Turkmenistan’s authoritarian president has called for the end of one of the country’s most iconic sights – a flaming natural gas pit in the desert known as the Gates of Hell.
The crater in the village of Darvaza, located about 260 kilometers north of the capital, Ashgabat, has been burning for decades and is a popular sight for the few tourists that visit the tightly controlled and isolated country.
The 70-meter-wide crater is believed to have been created in a 1971 gas drilling accident when Turkmenistan was part of the Soviet Union. To prevent the leaking of natural gas, geologists set it on fire, and it’s been burning ever since.

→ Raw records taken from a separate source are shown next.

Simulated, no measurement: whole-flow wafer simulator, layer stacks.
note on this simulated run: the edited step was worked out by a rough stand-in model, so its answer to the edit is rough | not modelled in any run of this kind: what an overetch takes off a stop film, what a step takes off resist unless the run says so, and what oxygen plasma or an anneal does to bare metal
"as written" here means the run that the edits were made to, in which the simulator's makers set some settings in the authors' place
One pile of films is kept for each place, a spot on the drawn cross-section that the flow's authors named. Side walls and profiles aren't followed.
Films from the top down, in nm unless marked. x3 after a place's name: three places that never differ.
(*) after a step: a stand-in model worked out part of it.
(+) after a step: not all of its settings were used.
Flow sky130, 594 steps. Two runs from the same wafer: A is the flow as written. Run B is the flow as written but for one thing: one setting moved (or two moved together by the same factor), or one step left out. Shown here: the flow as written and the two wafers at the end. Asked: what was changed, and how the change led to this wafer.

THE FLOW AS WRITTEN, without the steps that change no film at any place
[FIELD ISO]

Now, President Gurbanguly Berdymukhamedov has ordered his government to find a way to put the fire out because of its negative impact on the environment and health of people living the village of some 350 people, state media reported following a January 7 cabinet meeting.
Turkmenistan has the world’s fifth largest natural gas reserves, but life for the majority of the country’s 6 million people remains difficult.
Berdymukhammedov has ruled his country with an iron fist, tolerating little dissent while isolating it from the outside world amid an economic crisis that has plunged many citizens into poverty. Shortages of basic goods and food are common.
According to a 2021 article in Bloomberg, Turkmenistan’s aging state-controlled energy sector is one of the world’s worst emitters of the greenhouse gas methane, the main component of natural gas.
Methane is 80 times more powerful than carbon dioxide as a planet-warming greenhouse gas, making controlling leaks from fields and pipes key to combating climate change.
According to monitoring firm Kayrros SAS, Turkmenistan accounted for 31 out of 50 the world’s most intense methane releases at onshore oil and gas operations in 2019, Bloomberg reported.
In 2021, the International Energy Agency estimated Turkmenistan’s overall methane emissions were only behind Russia, the United States, Iran, and Iraq – all major oil and gas producers.
However, Turkmenistan had the second-highest methane emissions intensity in the world, a number that refers to the leak rate or ratio of methane emissions to natural gas produced. Turkmenistan’s leak rate was more than five times larger the world’s top natural gas producer, the United States.